Ms. Chardiet has the advantage of being quite outgoing, her long red hair jouncing and her blue eyes flashing as she bounces from subject to subject.
After being introduced by her son Cole and daughter Isabella, Ms. Chardiet told her audience who she is:
“I come from a very large family, No. 5 of six kids. My dad was a high school teacher and my mom was a homemaker. As you can imagine, when I was growing up, we really didn’t have a lot of money. We had to eat everything on our plates. I wore hand-me-downs. I shared a bed with my sister until I was 11.
Firing an Imagination
“Not having a lot of money growing up has helped me become a more resourceful person. Nevertheless, I had one of the happiest and most adventure-filled childhoods of anyone I know.

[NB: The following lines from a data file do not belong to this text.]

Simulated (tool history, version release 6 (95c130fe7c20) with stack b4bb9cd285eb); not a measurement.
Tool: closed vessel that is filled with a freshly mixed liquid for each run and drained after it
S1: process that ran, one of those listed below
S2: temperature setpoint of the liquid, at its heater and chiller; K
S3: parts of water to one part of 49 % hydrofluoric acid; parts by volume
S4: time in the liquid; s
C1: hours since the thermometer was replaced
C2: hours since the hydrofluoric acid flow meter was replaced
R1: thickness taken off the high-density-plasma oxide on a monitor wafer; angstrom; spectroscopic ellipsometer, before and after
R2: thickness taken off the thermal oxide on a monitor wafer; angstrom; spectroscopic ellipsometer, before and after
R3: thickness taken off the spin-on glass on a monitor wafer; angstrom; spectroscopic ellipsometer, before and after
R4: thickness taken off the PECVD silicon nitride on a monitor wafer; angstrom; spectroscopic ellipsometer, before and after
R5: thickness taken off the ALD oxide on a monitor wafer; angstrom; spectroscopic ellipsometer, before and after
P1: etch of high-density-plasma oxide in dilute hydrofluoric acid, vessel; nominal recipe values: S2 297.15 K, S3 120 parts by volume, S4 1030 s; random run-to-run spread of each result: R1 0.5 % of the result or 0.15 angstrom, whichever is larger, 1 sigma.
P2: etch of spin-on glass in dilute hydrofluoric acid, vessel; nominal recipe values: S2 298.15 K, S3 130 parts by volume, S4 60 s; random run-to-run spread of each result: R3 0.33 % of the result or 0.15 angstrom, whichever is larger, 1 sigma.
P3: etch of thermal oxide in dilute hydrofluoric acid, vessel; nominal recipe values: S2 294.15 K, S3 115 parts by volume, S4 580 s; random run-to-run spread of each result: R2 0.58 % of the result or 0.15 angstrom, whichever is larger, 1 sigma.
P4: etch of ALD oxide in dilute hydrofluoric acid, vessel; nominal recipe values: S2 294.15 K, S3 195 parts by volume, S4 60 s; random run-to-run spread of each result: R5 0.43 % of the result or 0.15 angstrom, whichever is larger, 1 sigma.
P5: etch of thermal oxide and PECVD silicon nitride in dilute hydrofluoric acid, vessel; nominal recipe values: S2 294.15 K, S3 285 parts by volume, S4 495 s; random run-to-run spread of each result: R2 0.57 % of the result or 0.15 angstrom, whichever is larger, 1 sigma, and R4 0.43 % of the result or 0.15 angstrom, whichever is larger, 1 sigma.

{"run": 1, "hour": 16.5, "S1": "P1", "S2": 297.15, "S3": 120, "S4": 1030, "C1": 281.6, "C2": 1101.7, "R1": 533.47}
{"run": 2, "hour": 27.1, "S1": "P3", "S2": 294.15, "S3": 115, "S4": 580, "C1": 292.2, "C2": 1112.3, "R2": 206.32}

“My brothers and sisters gave me the nickname of Laura Make-Do because I was so good at making things happen with nothing. And my parents gave me the nickname of the Golden Girl because of all the goals I set for myself, I was able to achieve with very little financial support.
“Fast forward 20 years, and,” said Ms. Chardiet, she found herself in a financial challenge that once again taxed her imagination.
“My son (was) in kindergarten at La Ballona, a Title I school. Here again I am in a situation that does not have a lot of financial resources, perfect for someone with my skill-sets to get involved. The PTA was on the verge of losing its charter. It was being held together by two teachers, the principal and one parent.
“I took my enthusiasm and pulled together other parents who felt the same way, who were happy to let me tell them what to do, and today the PTA at La Ballona is thriving.”
After ticking off a number of innovations in which she played a creative, take-charge role, Ms. Chardiet says she is proudest of La Ballona’s International Dinner, “which has 400 kids in the show. We have 800 people show up. This is not just a dinner, but a show with dances from around the world. I felt it was important that all the kids at our school felt represented. So now, in addition to South America, we have dances from Africa, from the Middle East, from India, from all over the world, to celebrate the culture that is La Ballona and Culver City.”